I am trying to convert an HTML string to PDF using HTML2PDF and make it accessible using the tag information that comes with the PDFDoc.
HTML string conversion looks like this;
PDFDoc doc = new PDFDoc();
string html = “<html><body><h1>Heading</h1><p>Paragraph.</p></body></html>”
converter.InsertFromHtmlString(html);
converter.Convert(doc);
After the conversion, when I tried to process the elements in the PDFDoc and tried to see what the MCTag returns for each text element(e_text); (in this case Heading and Paragraph)
var tag = element.GetMCTag();
tag.GetName() returns “P” as the element tag for Heading which I expected to have “h1” instead. For “Paragraph” it gave the correct MCTag which is “P”.
Am I missing something during the conversion? or is there a way to get the correct tag information when it comes to headings (H1-H6) in HTML or any way of getting the heading info after the conversion?
Hi Ryan,
Yes, we are trying to create a logical structure out of an untagged pdf (which is converted from HTML to PDF using HTML2PDF). Because the requirement is to make a PDF/UA compliant PDF. So in the logical structure tree, the headings should be identified as headings and tagged accordingly. So the assistive technology can identify what’s heading and what’s a paragraph.
I have added this feature request to the product backlog, but at this time it is not on our schedule.
If instead your input was a DOCX file, then the PDF output with our SDK is fully tagged with the H1-H6 tags. Is switching from HTML to DOCX an option for you?
I am happy to report that starting with our next release, PDFNet 9.4, the HTML2PDF module output will be a Tagged PDF, and the H1-H6 entries will be preserved and present in the PDF output.
To get notified for the next official SDK release you can join our Discourse Announcements channel.
For platform specific notifications, such as Nuget, NPM, CocoaPods, please see the respective PDFTron product documentation page.
While not as fully tested as our official releases, this should be fine for production usage, as the only change from the official release is the flag to generate a Tagged PDF.
Hi,
Thank you for the response.
I was checking the dll, but the output was the same - untagged PDF. Do I have to set some properties or is it only will be available in the released version?
I am using this on the attached file here; html.txt (10.4 KB)

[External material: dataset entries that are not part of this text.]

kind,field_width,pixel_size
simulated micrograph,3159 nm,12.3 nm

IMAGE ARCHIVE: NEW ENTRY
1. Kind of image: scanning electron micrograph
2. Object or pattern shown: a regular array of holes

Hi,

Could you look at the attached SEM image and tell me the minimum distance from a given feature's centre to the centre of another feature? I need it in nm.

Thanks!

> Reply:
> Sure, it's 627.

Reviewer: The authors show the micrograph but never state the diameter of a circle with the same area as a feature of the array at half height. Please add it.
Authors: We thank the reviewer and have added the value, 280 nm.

HTML2PDF converter = new HTML2PDF();
converter.InsertFromHtmlString(contentString);
converter.Convert(doc)
I was able to test it, I could see that the logical structure is being created now with the new version of PDFTron . But it seems it doesn’t do the mapping properly. Was it intentional or is it because the DLL is still under development?
But anyways if the content is coming as marked content I’ll be able to map the pdf elements with the logical structure tree using the PDFTron Systems Inc. | Documentation documentation. I’ll let you know if that’s doable in this state
Thank you for the quick update